Never Meet Your Heroes (Khmer Rouge Version)

Malcolm Caldwell was a Research Fellow at the School of Oriental and African Studies at the University of London beginning in 1959. Caldwell was also a diehard Marxist and one of the leading Western supporters of Communist dictators such as North Korea’s Kim Il-Sung and the Khmer Rouge’s Pol Pot.

In a 1978 article for New Age, for example, Caldwell criticized Penguin Books’ handling of the paperback version of Francois Ponchaud’s Cambodia Year Zero, which described the human rights atrocities committed by the Khmer Rouge upon its takeover of Cambodia.
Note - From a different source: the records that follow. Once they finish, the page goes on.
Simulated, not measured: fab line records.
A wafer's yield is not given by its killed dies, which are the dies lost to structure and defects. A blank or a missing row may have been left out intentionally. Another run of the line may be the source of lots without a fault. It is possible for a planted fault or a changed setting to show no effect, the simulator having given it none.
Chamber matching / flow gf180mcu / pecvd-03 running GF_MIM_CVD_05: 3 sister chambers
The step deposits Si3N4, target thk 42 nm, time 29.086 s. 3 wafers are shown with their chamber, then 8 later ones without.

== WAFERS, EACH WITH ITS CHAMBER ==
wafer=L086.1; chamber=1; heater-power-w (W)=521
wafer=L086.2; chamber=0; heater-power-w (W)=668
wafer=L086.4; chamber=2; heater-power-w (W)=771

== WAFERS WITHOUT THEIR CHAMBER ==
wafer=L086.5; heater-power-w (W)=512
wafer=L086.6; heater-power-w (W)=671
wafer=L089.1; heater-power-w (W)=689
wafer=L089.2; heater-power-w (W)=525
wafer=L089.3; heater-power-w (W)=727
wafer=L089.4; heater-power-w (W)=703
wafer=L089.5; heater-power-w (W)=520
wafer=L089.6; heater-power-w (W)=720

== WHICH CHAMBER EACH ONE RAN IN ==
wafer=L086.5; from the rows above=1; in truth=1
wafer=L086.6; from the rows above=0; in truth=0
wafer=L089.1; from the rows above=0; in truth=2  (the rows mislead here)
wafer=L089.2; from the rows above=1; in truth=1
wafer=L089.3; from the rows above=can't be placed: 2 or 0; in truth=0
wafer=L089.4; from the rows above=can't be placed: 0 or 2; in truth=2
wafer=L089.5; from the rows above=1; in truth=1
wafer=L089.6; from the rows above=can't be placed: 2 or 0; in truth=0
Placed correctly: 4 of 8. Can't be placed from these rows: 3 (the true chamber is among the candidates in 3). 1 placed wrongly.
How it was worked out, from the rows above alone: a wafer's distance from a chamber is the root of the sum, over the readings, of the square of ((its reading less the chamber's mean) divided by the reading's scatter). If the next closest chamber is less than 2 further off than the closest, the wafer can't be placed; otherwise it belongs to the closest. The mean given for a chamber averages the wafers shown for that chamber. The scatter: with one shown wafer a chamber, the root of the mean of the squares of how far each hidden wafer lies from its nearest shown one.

Now the clear implication [of a blurb quote from reviewer Jean Laceuteure] is that Kampuchea’s communist leaders are prepared callously to liquidate all but some small fraction of the total population–discarding with brutal ruthlessness the old and unfit. That is, indeed, the implication which Lacouture wished us to draw from the sentence…

The basic point is that, for all the flourish of corroborative detial, Ponchaud’s guesstimates of 1 million or so “peace” (i.e., post-liberation) deaths basically rest, as he has again admitted privately, upon the following sources: US and French embassies in Southeast Asia, and “American care services in Bangkok.” . . .

I’m sorry if all this bores you, butt you will see what we are up against trying to clear the thickets of black propaganda in order to open up real discussion on the Kampuchean Revolution–its means, its significance, its achievements to date, and its promise. It is good that more and more visitors are now going to the country and adding their eye-witness reports to those of the earliest visitors and to official statements. It is clear that we are faced with a really radical rural revolution, breaking away in important respects from all previous models . . . I am, in fact, hopefully holding back completion of my own book on Kampuchea lest a chance presents itself to see for myself.

Caldwell got his chance to visit Cambodia to see for himself the wonders of the Khmer Rouge.

On December 22, 1978, he met privately with Pol Pot in Phnom Penh. Later that evening and shot and killed by one of the men assigned to guard him.

To this day there is no definitive answer as to why Caldwell was murdered. Several of his guards were tortured by the Khmer Rouge to produce confessions that detail a grand counterrevolutionary conspiracy “to prevent the Part from gathering friends in the world.”

Another possibility is that Caldwell was murdered on the orders of Pol Pot for some unknown reason.

Writing in 2010 about Caldwell’s murder, Andrew Anthony cited American journalist Elizabeth Becker who had been touring Cambodia with Caldwell at the time of his murder,

But why would he [Pol Pot] seek international support by killing one of his few remaining friends from abroad? It makes no sense. “Don’t apply rational thinking to the situation,” Becker cautions. “It was crazy. Crazy. Malcolm’s murder was no less rational than the tens of thousands of other murders.” . . . In the end, Becker’s conclusion seems to be the most satisfactory: “Malcolm Caldwell’s death was caused by the madness of the regime he openly admired.”